Men of the Time; A Dictionary of Contemporaries, Containing Biographical Notices of Eminent Characters of Both Sexes
Seventh edition, revised and brought down to the Present Time. London and New York : George Routledge and Sons.
THE men of our time, or the eminent characters of both sexes who happened to be born in the kingdoms of Great Britain and Ireland, enjoy very important privileges in this book, which is wrong in nothing so much as in being too generously named. For example, we infer from it that, while Mr. Leighton is a man of our time, M. Couture has not the advantage of being a contemporary; Miss Catharine Marsh, who wrote “ English Hearts and English Hands,” is an eminent living character, but Mr. George P. Marsh is not; Westmacott is a distinguished sculptor, but Mr. William Story has not yet come to the editor’s notice; the editor knows all about that eminent literary man, Mr. Shirley Brooks, but he has never heard of Mr. James Parton.

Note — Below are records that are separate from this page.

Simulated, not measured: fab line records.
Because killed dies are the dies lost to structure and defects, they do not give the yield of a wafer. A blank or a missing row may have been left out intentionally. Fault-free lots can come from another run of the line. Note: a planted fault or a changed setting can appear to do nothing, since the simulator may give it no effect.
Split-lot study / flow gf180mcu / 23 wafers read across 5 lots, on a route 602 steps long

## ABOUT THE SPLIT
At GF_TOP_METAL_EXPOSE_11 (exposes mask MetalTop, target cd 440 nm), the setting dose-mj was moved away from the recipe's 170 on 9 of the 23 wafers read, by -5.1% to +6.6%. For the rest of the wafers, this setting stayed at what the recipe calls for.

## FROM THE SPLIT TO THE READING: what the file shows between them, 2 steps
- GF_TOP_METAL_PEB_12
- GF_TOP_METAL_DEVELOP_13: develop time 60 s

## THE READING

Omissions like these, however, though very noticeable, are not characteristic of the book, which is one of the most difficult to make, and the most vulnerable to the faultfinder. It will serve a very good use, which it might serve better ; but, remembering that it is intended for another public than ours, and a public peculiarly incurious concerning any greatness but its own, perhaps we ought rather to compliment the editor upon his success in discovering so many Continental and American celebrities among Men of the Time, than blame him for not knowing them all.